Discrepancy between number of edges in batched samples and single sample in Pytroch Geometric

Hi, I’m having difficulties with seeing why batched graphs have a different number of edges than they should. I am using the NeuroGraphDataset and trying to train a graph diffusion model. In this dataset there 400 nodes in each graph, and the node features are correlation vectors with the value of other nodes (Brain fMRI ROI values). This is relevant in that the edges for the graphs were calculated by taking the top 5% of values in the (400, 400) feature matrix made by the node feature vectors. Therefore the number of edges are different for each graph.

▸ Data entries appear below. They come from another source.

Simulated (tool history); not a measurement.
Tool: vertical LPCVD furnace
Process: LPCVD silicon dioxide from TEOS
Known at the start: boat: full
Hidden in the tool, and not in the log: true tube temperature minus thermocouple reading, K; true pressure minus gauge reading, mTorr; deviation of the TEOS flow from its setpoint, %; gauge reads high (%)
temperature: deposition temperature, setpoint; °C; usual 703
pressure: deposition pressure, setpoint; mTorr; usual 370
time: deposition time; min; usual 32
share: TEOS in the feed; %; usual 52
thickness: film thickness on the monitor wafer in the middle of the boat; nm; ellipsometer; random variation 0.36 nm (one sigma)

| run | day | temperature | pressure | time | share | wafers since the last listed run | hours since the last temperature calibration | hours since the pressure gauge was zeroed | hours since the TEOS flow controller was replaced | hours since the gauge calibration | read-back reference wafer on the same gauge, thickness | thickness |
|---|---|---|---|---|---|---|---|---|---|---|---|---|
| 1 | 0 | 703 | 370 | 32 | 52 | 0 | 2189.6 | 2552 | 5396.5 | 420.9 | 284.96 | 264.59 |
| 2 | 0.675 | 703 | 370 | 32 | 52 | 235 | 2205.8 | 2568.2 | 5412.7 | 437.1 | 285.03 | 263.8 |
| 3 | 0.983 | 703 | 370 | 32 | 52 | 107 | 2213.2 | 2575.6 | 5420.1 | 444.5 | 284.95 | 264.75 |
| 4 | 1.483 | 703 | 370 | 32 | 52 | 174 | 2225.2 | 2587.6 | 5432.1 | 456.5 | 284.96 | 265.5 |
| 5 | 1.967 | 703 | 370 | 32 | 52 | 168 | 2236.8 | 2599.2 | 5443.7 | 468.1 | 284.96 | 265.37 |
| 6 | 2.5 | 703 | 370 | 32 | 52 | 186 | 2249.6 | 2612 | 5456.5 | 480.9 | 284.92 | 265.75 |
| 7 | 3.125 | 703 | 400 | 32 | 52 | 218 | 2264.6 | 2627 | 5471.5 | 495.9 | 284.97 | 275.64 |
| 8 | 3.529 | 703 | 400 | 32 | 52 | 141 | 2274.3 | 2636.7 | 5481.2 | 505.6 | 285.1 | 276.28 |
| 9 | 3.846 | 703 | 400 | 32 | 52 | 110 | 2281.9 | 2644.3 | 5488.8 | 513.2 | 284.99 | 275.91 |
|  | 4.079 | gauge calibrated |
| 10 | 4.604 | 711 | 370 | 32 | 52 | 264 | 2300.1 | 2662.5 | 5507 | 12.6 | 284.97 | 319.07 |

Here’s where my problem comes in. When I calculate the edges with the same method for each node in a batch of 8, and concatenate the results into a new edge_index, it has much fewer edges than what comes from the dataset. The method for calculating the edges from the feature matrix is correct, I’ve verified it by calculating it for each sample in the dataset, and checking if the computed edges are they same as the ones in the dataset, and indeed they are.

Here’s a code snippet to give you a better picture:

def forward(self, x, edge_index, timestep, **kwargs):
      new_computed_edge_indices = []
      for i in range(len(kwargs["y"])): # Number of class labels to determine batch_size is clumsy but correct.
          computed_edges = self.compute_edges(x[i * (400) : (i + 1) * 400]) # Go though each graph in the batch and calculate edges
          computed_edges += i * 400 # Offset computed edge indices
          new_computed_edge_indices.append(computed_edges)

      concat_new_indices = torch.cat(new_computed_edge_indices, axis=1)

# Shape of edge_index is (2, 56544)
# Shape of concat_new_indices is (2, 36510), when it should be (2, 56544).
# ...

def compute_edges(self, corr, threshold=5):
    """construct adjacency matrix from the given correlation matrix and threshold. Taken from NeuroGraph code: https://github.com/Anwar-Said/NeuroGraph/blob/main/NeuroGraph/preprocess.py#L274
    Threshold is set to top 5%, for HCPTask dataset."""
    corr_matrix_copy = corr.detach().clone().to("cpu")
    threshold = np.percentile(
        corr_matrix_copy[corr_matrix_copy > 0], 100 - threshold
    )
    corr_matrix_copy[corr_matrix_copy < threshold] = 0
    corr_matrix_copy[corr_matrix_copy >= threshold] = 1
    return corr_matrix_copy.nonzero().t().to(torch.long).to(corr.device)

I’m fairly new to PyG, so maybe there is something about batching I don’t understand. I’ve read the advanced mini-batching page, but I don’t see anything that would lead to having more edges, only the indices change due to the offsets, not the number of edges.

The only thing I could think of is maybe the collate function does something else, that I’m not aware of? Is there something obvious I’m missing here? I would appreciate any help or explanation on why this could be happening, and how to correctly compute the edges from the feature matrix.